[editorskit display=”wordcount” before=”Reading Time: ” after=” min”]
In most of the practical Machine Learning cases, we use Supervised Learning category. As the name suggests, supervised learning category is concentrated on mapping patterns by establishing the relationship between variables and known outcomes while working with labelled datasets. Simply saying, it’s like having an input variable (x) and output variable (y) and use an algorithm to make it learn to establish a mapping function between the input and output.
y = f(x)
In Supervised learning, we provide the machine with sample data with various features (called as input variables, x) and the correct output of data (called as output variable, y). Since the output and feature values are known, we call the dataset as “labelled”. The algorithm then establishes a pattern that exists in the data and creates a model.
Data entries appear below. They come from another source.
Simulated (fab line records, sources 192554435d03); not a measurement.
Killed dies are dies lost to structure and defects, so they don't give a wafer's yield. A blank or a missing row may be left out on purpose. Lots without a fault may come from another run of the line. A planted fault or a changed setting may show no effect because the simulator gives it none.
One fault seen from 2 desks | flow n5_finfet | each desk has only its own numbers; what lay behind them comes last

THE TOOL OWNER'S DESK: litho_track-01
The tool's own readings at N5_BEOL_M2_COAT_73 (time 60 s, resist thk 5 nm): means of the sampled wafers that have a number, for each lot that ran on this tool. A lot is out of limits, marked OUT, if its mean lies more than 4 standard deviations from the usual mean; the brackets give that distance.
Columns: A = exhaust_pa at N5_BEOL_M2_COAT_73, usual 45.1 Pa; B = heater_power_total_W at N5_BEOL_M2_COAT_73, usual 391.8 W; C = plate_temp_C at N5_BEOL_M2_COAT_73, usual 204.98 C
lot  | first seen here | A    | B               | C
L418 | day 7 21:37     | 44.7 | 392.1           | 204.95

For example, to predict the market rate for the purchase of a house, a supervised algorithm can make predictions by analysing the relationship between the house attributes like year of construction, number of storeys, surrounding neighbourhood etc. and the selling price of other houses based on historical data available. Since in the supervised algorithms, we already know the prices of houses sold, we can work backward in it to determine the relationship between the characteristics of the house and its value.
Once the machine establishes the rules and patterns of the data provided, a model is created which is an algorithmic equation for producing an outcome with new data based on the rules derived from the training data. After the model is prepared, it is applied to a new data and tested for its accuracy. The model must pass both the training and test data stages successfully to be ready to be used in the real world.
Our goal is to establish a mapping function so well that it can later predict the output variable (y) for the new input variable (x). This method is called supervised learning because the process of algorithmic learning is from training by the known datasets and can be thought of as a teacher supervising the learning process. We already know the correct answer in advance and make algorithm iteratively predict on the training data which is similar to teacher correcting the answer and stop training once the algorithm achieves an acceptable or satisfactory level of performance.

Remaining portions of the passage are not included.